Businesses of all sizes and industries share a common goal – to reach their target audiences and drive sales.
Paid media helps companies share their message and reach more people. It works alongside
press release distribution
and other marketing methods.
In this blog, we’ll explore:
- Paid media vs earned media
- The importance of paid media
- Examples of paid media
- How to measure the success of a paid media campaign

Paid media vs earned media
Paid media and earned media are two distinct forms of media that help businesses achieve their marketing goals.
So, what is paid media?
As the name suggests, paid media is advertising and promotion a business pays for.
This includes:
- TV commercials
- Billboards
- Social media advertisements
- Display ads
- Search engine ads
- Print ads
Earned media is publicity a brand gets through public relations efforts. This includes things like
press releases
, media coverage, and word-of-mouth marketing.

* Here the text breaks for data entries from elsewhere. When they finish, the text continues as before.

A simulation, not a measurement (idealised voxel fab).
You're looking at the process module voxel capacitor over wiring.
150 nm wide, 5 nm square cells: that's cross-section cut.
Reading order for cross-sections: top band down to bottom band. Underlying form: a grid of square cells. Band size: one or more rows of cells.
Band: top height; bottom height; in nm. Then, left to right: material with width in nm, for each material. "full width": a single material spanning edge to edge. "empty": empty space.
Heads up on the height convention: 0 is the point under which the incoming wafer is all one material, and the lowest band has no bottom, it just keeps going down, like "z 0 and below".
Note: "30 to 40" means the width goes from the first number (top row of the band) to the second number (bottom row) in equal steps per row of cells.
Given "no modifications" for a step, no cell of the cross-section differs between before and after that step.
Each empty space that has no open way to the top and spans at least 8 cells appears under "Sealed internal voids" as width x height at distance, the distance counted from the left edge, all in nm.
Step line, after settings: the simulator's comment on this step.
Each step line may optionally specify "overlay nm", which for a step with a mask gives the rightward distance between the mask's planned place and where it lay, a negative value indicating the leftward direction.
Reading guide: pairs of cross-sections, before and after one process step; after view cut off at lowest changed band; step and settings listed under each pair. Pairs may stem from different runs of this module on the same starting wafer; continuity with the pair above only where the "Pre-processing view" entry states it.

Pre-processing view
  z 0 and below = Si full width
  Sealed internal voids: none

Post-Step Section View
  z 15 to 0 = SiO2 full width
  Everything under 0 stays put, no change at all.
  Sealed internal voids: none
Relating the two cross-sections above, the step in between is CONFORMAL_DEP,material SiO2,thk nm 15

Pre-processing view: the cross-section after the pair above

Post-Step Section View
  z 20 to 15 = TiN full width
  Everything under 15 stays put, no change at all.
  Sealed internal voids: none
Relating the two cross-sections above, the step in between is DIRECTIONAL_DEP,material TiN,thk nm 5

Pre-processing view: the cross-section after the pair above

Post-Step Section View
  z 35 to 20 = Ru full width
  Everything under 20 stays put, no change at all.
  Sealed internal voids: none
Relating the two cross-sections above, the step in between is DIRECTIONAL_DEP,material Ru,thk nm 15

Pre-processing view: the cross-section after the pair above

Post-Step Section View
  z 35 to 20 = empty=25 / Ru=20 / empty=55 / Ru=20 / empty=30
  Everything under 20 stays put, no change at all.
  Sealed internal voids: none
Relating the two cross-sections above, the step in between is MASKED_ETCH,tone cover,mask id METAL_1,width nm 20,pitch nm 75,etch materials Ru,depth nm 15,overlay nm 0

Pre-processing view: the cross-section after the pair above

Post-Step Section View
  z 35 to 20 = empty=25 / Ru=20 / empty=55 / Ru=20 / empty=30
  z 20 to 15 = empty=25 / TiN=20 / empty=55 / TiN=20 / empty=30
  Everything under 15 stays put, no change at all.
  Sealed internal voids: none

Both paid media and earned media are effective in their own right. Here are some pros and cons of each:
Pros of paid media
- Companies can quickly reach a bigger audience based on specific targeting options like demographics, interests, and behaviors.
- Paid media campaigns can be adjusted in real-time to improve results. These changes could be updates to budgets and ad duration, for example.
- Companies can control their messaging, timing, and placement of their ads which promotes effectiveness and boosts sales.
Cons of paid media
- A drawback of paid media is the expense, especially when it comes to competing for keywords. Limited budgets can hinder a company's ability to reap the benefits of paid media.
- Compared to organic and earned media, paid media can be perceived as less trustworthy. That's because consumers know that the company paid for the placement.
- While paid ads are beneficial, it's important to point out that you're at the mercy of the platform you're posting to. When algorithms and platform policies change, they can negatively impact your ads.
Pros of earned media
- Earned media tends to be more cost-effective as brands don’t have to pay for the coverage.
- Consumers see earned media features in a positive light as they know the brand didn’t pay for the placement.
- Earned media is an excellent way for companies to build credibility in their industry and trust with their target audience.
Cons of earned media
- Compared to paid media, companies lack control over the message. With earned media, the narrative is created by the journalist. In most cases, this isn't a bad thing. But, there are times when messaging is misconstrued and differs from the company's intended message.
- Securing earned media coverage takes effort and resources to craft compelling media pitches that pique journalist attention. We created our Media Suite that bundles the most important media outreach steps into one, easy-to-use platform.
- Measuring the return on investment (ROI) for earned media mentions can be difficult as they’re not as straightforward as paid media metrics. This makes it a challenge to properly assess the effectiveness of a feature.
True success lies in a company’s ability to use various media types to build brand awareness, reach their target audience, and improve sales.
Why is paid media important?
Paid media is a pivotal piece of the lead generation and sales puzzle.
It helps companies stand out and effectively reach their audience with precision.
Here’s how to think about it:
Paid media is a magnet for attention. Organic media and earned media keep it.
The strategic targeting options help brands reach the right people with the right message which drives lead generation and ultimately boosts sales.
Examples of paid media
Examples of paid media include:
Display advertising – This is the placement of ads on apps, websites and other digital platforms. They come in the form of banners, videos, and pop-ups.
Search engine advertising – Known also as pay-per-click (PPC) advertising, this form of advertising involves placing ads on search engines like Bing and Google. The ads appear based on user searches for specific keywords and phrases related to your products and services.
Social media advertising – These are ads you see on social networks like Instagram, Facebook, and X, for example.
Native advertising – This form of paid media involves creating a piece of content that looks native to the website it’s being published on. These sponsored content pieces feel less intrusive than a traditional ad.
Each form of paid media offers brands a unique opportunity to reach their business goals.
Measuring the success of a paid media campaign
Just like with every marketing initiative, you want to make sure you’re getting the best ROI.
Here are some metrics to consider when determining the success of your paid media campaigns:
Impressions – This is the total number of times your ad is displayed to potential customers. The higher the impressions, the more people have seen your ad.
Click-through-rate (CTR) - Next, you want to focus on the number of people who saw and then clicked on your ad. A high CTR is a sign that your ad’s relevant and capturing people's attention enough to click.
Conversion rate – Once you’ve attracted attention and gotten people to click, you want to now pay attention to the number of conversions. This is essential because it shows you the percentage of people who followed through on the desired action of your ad.
Cost-per-acquisition (CPA) - This metric tells you the price you paid to acquire a new customer or conversion. Ideally, you want the CPA to be lower than the average order value.
Regular review of these metrics helps brands understand what’s working and how to adjust their strategies to improve cost-effectiveness and drive real results.